Lets perform a simple example test. This is directly from the repo. It has additional comments, for the point of reviewing the environment

About the environment state. A vector of self.state_shape=[72]

This takes an interesting approach. They use a deck of 52 cards. and encode the "Community" or "Public" Cards with the "hand" cards using a 52 card encoding. 

Comment: I am very supprised about this, as the "hand" cards should have a lot more value.

0 - 52 : Hand + Community card encoding as one hot vector
52 -72 : Raise number ... I guess a max of 20 raises? Still need to get this concept 


In [0]:

import tensorflow as tf

import rlcard
from rlcard.agents.dqn_agent import DQNAgent
from rlcard.agents.random_agent import RandomAgent
from rlcard.utils.utils import set_global_seed
from rlcard.utils.logger import Logger

# Make environment
env = rlcard.make('limit-holdem2')
eval_env = rlcard.make('limit-holdem2')

# Set the iterations numbers and how frequently we evaluate/save plot
evaluate_every = 100
save_plot_every = 1000
evaluate_num = 10000
episode_num = 1000000

# Set the the number of steps for collecting normalization statistics
# and intial memory size
memory_init_size = 1000
norm_step = 100

# The paths for saving the logs and learning curves
root_path = './experiments/limit_holdem_dqn_result/'
log_path = root_path + 'log.txt'
csv_path = root_path + 'performance.csv'
figure_path = root_path + 'figures/'

# Set a global seed
set_global_seed(0)

with tf.Session() as sess:
    # Set agents
    global_step = tf.Variable(0, name='global_step', trainable=False)
    agent = DQNAgent(sess,
                     scope='dqn',
                     action_num=env.action_num,
                     replay_memory_size=int(1e5),
                     replay_memory_init_size=memory_init_size,
                     norm_step=norm_step,
                     state_shape=env.state_shape,
                     mlp_layers=[512, 512])

    random_agent = RandomAgent(action_num=eval_env.action_num)

    sess.run(tf.global_variables_initializer())

    env.set_agents([agent, random_agent])
    eval_env.set_agents([agent, random_agent])

    # Count the number of steps
    step_counter = 0

    # Init a Logger to plot the learning curve
    logger = Logger(xlabel='timestep', ylabel='reward', legend='DQN on Limit Texas Holdem', log_path=log_path, csv_path=csv_path)

    for episode in range(episode_num):

        # Generate data from the environment
        trajectories, _ = env.run(is_training=True)
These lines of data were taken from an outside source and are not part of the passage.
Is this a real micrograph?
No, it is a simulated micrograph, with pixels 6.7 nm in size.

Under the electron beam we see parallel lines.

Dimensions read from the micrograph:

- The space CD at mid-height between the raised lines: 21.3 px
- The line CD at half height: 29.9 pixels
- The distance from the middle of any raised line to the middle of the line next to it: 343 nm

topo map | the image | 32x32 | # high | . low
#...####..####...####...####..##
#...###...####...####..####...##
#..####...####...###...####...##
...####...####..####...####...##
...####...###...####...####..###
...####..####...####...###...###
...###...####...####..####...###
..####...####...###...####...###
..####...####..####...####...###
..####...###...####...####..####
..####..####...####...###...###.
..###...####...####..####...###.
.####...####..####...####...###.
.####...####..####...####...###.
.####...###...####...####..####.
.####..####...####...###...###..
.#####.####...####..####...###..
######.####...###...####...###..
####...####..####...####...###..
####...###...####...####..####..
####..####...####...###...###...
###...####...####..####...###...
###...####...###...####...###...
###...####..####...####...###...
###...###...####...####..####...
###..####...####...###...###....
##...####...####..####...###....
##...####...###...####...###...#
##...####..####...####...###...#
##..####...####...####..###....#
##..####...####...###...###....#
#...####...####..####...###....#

        # Feed transitions into agent memory, and train the agent
        for ts in trajectories[0]:
            agent.feed(ts)
            step_counter += 1

            # Train the agent
            train_count = step_counter - (memory_init_size + norm_step)
            if train_count > 0:
                loss = agent.train()
                print('\rINFO - Step {}, loss: {}'.format(step_counter, loss), end='')

        # Evaluate the performance. Play with random agents.
        if episode % evaluate_every == 0:
            reward = 0
            for eval_episode in range(evaluate_num):
                _, payoffs = eval_env.run(is_training=False)

                reward += payoffs[0]

            logger.log('\n########## Evaluation ##########')
            logger.log('Timestep: {} Average reward is {}'.format(env.timestep, float(reward)/evaluate_num))

            # Add point to logger
            logger.add_point(x=env.timestep, y=float(reward)/evaluate_num)

        # Make plot
        if episode % save_plot_every == 0 and episode > 0:
            logger.make_plot(save_path=figure_path+str(episode)+'.png')

    # Make the final plot
    logger.make_plot(save_path=figure_path+str(episode)+'.png')


The TensorFlow contrib module will not be included in TensorFlow 2.0.
For more information, please see:
  * https://github.com/tensorflow/community/blob/master/rfcs/20180907-contrib-sunset.md
  * https://github.com/tensorflow/addons
  * https://github.com/tensorflow/io (for I/O related ops)
If you depend on functionality not listed there, please file an issue.




Instructions for updating:
Use keras.layers.flatten instead.
Instructions for updating:
Please use `layer.__call__` method instead.


Instructions for updating:
Please switch to tf.train.get_global_step

########## Evaluation ##########
Timestep: 3 Average reward is -0.1775

########## Evaluation ##########
Timestep: 312 Average reward is 0.0192

########## Evaluation ##########
Timestep: 632 Average reward is 0.0146

########## Evaluation ##########
Timestep: 928 Average reward is -0.0167

########## Evaluation ##########
Timestep: 1237 Average reward is 0.0147